Interviews for June 27, 2010

Alissa Anderson currently serves as the deputy director of the California Budget Project (CBP). The California Budget Project engages in independent fiscal and policy analysis and public education with the goal of improving public policies affecting the economic and social well-being of low- and middle-income Californians. Prior to joining the CBP, Ms. Anderson was a research associate in the Education Policy Center at the Urban Institute in Washington, DC. She also held a research internship at the Los Angeles Alliance for a New Economy and provided research consulting to several organizations, including the International Longshore and Warehouse Union and the Lewis Center for Regional Policy Studies in Los Angeles.

Craig Holman, Ph.D. is currently Legislative Representative for Public Citizen. As Legislative Representative, he serves as the organization’s Capitol Hill lobbyist on campaign finance and governmental ethics. He has authored and co-authored several studies on campaign finance and the initiative process, including four major works entitled BUYING TIME 2000: TELEVISION ADVERTISING IN THE 2000 FEDERAL ELECTIONS (2001); THE PRICE OF JUSTICE: A CASE STUDY IN JUDICIAL CAMPAIGN FINANCING (1995); TO GOVERN OURSELVES: BALLOT INITIATIVES IN THE LOS ANGELES AREA (1992), and DEMOCRACY BY INITIATIVE (1992).
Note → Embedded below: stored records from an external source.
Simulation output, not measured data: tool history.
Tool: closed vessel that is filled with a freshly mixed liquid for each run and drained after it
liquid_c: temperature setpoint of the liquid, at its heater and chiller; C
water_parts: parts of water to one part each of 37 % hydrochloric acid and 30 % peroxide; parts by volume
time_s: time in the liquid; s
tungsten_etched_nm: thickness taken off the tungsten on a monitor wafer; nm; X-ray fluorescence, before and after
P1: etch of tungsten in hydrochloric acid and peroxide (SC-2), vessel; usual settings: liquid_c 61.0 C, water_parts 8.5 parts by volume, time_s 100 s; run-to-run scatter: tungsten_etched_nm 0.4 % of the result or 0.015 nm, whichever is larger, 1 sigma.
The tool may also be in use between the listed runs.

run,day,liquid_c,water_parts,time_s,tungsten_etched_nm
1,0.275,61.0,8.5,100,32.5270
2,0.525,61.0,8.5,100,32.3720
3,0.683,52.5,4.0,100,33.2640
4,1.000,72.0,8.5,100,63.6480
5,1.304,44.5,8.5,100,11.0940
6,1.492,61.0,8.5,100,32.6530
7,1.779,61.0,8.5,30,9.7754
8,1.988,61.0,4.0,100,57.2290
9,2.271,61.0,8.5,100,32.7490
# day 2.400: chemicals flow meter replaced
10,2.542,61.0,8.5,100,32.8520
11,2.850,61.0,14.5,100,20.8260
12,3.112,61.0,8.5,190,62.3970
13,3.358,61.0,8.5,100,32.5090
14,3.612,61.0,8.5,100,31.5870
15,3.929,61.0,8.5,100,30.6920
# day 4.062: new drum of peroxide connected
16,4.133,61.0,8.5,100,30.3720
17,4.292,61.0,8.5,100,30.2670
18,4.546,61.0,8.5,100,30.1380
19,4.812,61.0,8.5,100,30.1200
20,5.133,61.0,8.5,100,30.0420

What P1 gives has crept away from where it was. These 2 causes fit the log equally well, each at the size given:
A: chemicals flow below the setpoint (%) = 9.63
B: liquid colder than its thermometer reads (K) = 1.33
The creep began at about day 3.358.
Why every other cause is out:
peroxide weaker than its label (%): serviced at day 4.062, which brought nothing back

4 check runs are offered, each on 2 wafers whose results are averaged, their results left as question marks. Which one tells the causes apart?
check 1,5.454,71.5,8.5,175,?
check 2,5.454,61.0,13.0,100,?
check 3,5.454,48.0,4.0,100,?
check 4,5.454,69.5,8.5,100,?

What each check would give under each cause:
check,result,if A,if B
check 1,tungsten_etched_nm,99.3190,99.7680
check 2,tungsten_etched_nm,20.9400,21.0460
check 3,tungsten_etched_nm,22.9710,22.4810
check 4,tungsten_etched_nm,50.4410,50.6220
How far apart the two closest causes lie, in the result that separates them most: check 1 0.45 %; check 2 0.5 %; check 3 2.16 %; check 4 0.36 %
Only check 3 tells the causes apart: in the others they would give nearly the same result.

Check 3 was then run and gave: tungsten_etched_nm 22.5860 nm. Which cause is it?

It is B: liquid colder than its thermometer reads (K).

John Neurohr is the Communication Director for the Center for American Progress (CAP). The Center for American Progress is dedicated to improving the lives of Americans through progressive ideas and action. Building on the achievements of progressive pioneers such as Teddy Roosevelt and Martin Luther King, CAP’s work addresses 21st-century challenges such as energy, national security, economic growth and opportunity, immigration, education, and health care. It develops new policy ideas, critique the policy that stems from conservative values, challenge the media to cover the issues that truly matter and shape the national debate. Founded in 2003 to provide long-term leadership and support to the progressive movement, CAP is headed by John D. Podesta and based in Washington, DC. CAP opened a Los Angeles office in 2007.

Robert Pollin is Professor of Economics and founding Co-Director of the Political Economy Research Institute (PERI) at the University of Massachusetts, Amherst. His research centers on macroeconomics, conditions for low-wage workers in the U.S. and globally, the analysis of financial markets, and the economics of building a clean-energy economy in the U.S. His books include A Measure of Fairness: The Economics of Living Wages and Minimum Wages in the United States (co-authored, 2008); An Employment-Targeted Economic Program for Kenya (co-authored, 2008); An Employment-Targeted Economic Program for South Africa (co-authored, 2007); Contours of Descent: U.S. Economic Fractures and the Landscape of Global Austerity (2003); and The Living Wage: Building A Fair Economy (co-authored, 1998). He has also worked with the Joint Economic Committee of the U.S. Congress and as a member of the Capital Formation Subcouncil of the U.S. Competiveness Policy Council.

Jennifer S. Taub is a Lecturer and Coordinator of the Business Law Program at the Isenberg School of Management, University of Massachusetts, Amherst. Her research interests include corporate governance, financial regulation, investor protection, mutual fund governance, shareholders rights and sustainable business. Previously, Professor Taub was an Associate General Counsel for Fidelity Investments in Boston and Assistant Vice President for the Fidelity Fixed Income Funds. She graduated cum laude from Harvard Law School and earned her undergraduate degree, cum laude, with distinction in the English major from Yale College. Professor Taub is currently writing a book on the financial crisis for Yale University Press.